LAKE HAVASU CITY, Ariz. — Harvard University officials are speaking out on the release of the immigration file on Barack Hussein Obama, Sr.
Documents uncovered through a Freedom of Information Act request to the United States Citizenship and Immigration Services, formerly known as the Immigration and Naturalization Service, show that Harvard University officials worked with the INS to deny Obama’s student visa extension.
An INS investigator, M.F. McKeon, wrote on June 8, 1964: “They (Harvard officials) weren’t very impressed with him and asked us to hold up action on his application until they decided what action they could take in order to get rid of him. They were apparently having difficulty with his financial arrangements and couldn’t seem to figure out how many wives he had.”
Another memo by McKeon, dated May 19, 1964, says: “OBAMA has passed his general exams, which indicates on academic grounds he is entitled to stay around here and write his thesis; however, they are going to try to cook something up to ease him out. All three will have to agree to this, however. They are planning on telling him that they will not give him any money, and that he’d better return to Kenya and prepare his thesis at home.”

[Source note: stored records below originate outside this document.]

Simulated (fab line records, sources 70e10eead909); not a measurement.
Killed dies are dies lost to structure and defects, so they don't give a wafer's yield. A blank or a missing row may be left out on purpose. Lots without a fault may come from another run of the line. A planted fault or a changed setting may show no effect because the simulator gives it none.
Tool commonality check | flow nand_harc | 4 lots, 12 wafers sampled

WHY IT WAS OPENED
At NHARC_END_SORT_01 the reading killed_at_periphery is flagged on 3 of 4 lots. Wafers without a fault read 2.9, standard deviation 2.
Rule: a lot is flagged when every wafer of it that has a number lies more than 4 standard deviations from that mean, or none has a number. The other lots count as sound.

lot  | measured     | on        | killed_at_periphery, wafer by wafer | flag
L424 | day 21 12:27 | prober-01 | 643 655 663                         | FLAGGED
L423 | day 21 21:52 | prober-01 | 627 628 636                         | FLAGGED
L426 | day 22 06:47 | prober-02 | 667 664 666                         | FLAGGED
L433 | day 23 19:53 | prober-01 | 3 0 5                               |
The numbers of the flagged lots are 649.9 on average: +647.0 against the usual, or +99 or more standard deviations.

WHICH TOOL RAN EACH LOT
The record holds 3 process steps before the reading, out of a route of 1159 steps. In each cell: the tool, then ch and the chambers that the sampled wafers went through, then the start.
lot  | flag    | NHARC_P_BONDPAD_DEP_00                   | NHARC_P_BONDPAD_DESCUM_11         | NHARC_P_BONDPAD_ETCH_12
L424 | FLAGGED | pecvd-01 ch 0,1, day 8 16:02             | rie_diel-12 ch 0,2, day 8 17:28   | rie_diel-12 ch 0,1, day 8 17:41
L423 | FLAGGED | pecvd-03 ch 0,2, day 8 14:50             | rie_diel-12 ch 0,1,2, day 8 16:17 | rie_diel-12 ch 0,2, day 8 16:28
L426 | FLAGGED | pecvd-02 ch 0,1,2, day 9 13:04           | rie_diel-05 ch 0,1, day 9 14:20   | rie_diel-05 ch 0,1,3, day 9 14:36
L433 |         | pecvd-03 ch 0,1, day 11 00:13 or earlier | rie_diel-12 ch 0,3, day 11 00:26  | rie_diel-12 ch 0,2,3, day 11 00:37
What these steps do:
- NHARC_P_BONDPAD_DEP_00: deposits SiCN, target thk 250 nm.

Jeff Neal, a spokesman for Harvard University, disputed those allegations.
“While we cannot verify accounts of conversations that occurred nearly 50 years ago, a review of our existing files did not find any support for either the language or the implied intent described by the U.S. government official in the government documents,” Neal said.
Neal said that university documents predating the INS file, which was compiled between 1961 and 1965, indicate “the University’s Center for International Affairs faced serious constraints in providing financial support for research by international graduate students in Cambridge, and that these students were required to secure and demonstrate independent and sufficient sources of funding in order to remain on campus.”